Dazzling white and sparkling in the sun; salt deserts, salt pans and salt fields are eerily beautiful places. India is the world’s third largest producer of salt, churning out around 27 million tonnes of the mineral every year and as we journeyed through the country we felt drawn towards these strange, briny landscapes and the life that inhabits and surrounds them.
Rajasthan is perhaps most synonymous with sandy deserts and grand forts, but it’s also a salt production hub. The salt is harvested manually from salterns, shallow pools with raised borders, to which water is added and evaporated to form salt crystals.
The salterns are a patchwork of colours and textures, from pure white crystals to dusty rose slush to inky green swirls caused by the dye added to the pans. Mounds of snow-like salt dot the area to form an abstract landscape.

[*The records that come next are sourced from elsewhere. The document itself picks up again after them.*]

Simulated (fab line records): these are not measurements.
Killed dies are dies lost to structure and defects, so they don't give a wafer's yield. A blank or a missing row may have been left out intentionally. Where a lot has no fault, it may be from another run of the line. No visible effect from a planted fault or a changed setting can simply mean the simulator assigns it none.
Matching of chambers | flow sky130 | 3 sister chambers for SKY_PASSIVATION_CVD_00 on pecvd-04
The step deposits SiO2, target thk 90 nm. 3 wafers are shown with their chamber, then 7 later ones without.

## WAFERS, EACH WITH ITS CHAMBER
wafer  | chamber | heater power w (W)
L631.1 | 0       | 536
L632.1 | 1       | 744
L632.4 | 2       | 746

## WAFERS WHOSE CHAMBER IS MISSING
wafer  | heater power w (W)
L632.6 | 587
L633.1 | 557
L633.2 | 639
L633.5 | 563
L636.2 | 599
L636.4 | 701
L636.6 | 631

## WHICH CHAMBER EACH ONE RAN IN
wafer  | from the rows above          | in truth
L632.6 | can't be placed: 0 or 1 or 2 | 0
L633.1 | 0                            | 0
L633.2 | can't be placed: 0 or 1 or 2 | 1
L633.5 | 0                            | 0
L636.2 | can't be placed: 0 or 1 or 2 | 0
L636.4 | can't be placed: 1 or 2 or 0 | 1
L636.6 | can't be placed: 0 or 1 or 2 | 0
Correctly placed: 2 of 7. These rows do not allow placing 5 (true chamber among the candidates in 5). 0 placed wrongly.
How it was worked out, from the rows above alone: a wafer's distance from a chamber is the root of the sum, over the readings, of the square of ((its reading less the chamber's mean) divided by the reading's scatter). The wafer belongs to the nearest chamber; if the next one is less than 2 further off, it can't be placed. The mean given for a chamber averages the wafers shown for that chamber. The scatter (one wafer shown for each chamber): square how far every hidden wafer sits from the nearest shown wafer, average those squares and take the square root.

The workers we meet shovel spade after spade of white gold, stopping only once in a while to gulp down some liquid refreshment from a bucket of well water.
Lunch time means a rest in the cool of their small hut. Respite from the burning heat. It’s a simple affair of vegetable curry and chapatis. Meagre rations for such heavy labour.
When the seasonal rains come the work stops. The salterns and salt deserts flood and no salt can be collected. In Tuticorin, Tamil Nadu, the salt landscape looks grey and dead. During rainy season there are no workers here, just children flying kites, goats grazing and rubbish, an alarming amount of rubbish. The eerie beauty of the pans has been washed away with the rains.